Sunday, May 24, 2020

it's all there in black and white, and blue, and possibly red

A couple of other thoughts in the wake of the House Of Leaves post:

There is a bit in the acknowledgements page at the front of my copy of the book which caught my eye, here:


My book is indeed in black-and-white, as most books are - or, more accurately, not in colour, since the word house is rendered throughout in a very slightly lighter grey and offset from the rest of the text slightly, as if typed into the gap afterwards on a different typewriter.

It's a testament to the disorienting effect of the book on the reader's mind that my first assumption on looking at this page was that this was probably a bit of authorial fuckery similar to the inclusion in Zampanò's footnotes of a host of academic-sounding works that don't actually exist (and a few that do, just to keep the reader on his/her toes). In other words I was initially sceptical that any of these supposed colour versions of the book actually existed. It seems that they do, though, and you can purchase one for yourself if you're prepared to shell out somewhere in the region of 40 dollars (about 32 pounds at today's exchange rate).

To be honest I expected that they might go for even more absurdly inflated prices than that, since this seems to be a book that invites slightly geeky obsessiveness in the same way as Infinite Jest. It's too much of a lazy cliché to invoke some sort of "extreme male brain" autism spectrum theory (and the whole autism gender split thing is more complex than that anyway) as an explanation, but this sort of thing does seem to be more of a male thing, for whatever reason, possibly a purely cultural/societal one. There are ironic echoes here of the blizzard of cultural analysis of The Navidson Record referenced by Zampanò's text, although since even in Zampanò's and Johnny Truant's fictional universe The Navidson Record never existed, presumably all of the hundreds of carefully referenced critical works never existed either.

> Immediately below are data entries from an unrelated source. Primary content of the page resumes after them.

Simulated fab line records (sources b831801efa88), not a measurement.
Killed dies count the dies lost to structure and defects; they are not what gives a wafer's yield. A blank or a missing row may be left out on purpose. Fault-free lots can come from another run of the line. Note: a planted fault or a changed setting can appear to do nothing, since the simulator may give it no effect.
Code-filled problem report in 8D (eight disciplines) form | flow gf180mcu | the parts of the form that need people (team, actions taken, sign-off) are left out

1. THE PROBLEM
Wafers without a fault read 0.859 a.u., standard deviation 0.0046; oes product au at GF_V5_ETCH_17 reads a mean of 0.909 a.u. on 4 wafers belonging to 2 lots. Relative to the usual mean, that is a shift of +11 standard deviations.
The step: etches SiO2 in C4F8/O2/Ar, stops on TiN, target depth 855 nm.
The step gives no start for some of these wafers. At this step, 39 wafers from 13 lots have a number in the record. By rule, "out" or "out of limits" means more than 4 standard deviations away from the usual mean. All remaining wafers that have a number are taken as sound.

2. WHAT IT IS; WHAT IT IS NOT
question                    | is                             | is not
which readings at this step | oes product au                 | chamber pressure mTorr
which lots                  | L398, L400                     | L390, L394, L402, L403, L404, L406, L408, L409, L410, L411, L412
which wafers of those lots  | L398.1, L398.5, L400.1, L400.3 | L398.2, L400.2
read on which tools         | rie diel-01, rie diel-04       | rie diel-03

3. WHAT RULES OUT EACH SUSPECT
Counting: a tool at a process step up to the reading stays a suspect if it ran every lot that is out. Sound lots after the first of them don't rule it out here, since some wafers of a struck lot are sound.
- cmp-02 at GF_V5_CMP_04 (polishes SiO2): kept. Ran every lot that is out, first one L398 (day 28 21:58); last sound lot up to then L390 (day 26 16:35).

An example of the way people spend waaaaaayyy too much time thinking about this stuff is the number of videos that are available online about it, some of them just basically doing a description and/or loose review of the book (and some touching on the different versions I mentioned above) and some attempting some more interesting analysis. This video is probably the most interesting (of the small selection I've watched any of anyway) and just to undermine my theory above is voiced by a woman. Interestingly she pronounces Danielewski's name as Daniel-oo-ski throughout (by analogy with brewski, presumably), rather than the more usual (but not universal) rendering of Daniel-eff-ski. This short clip featuring the man himself (I mean, if he even exists, right?) suggests that the second rendering is the correct one.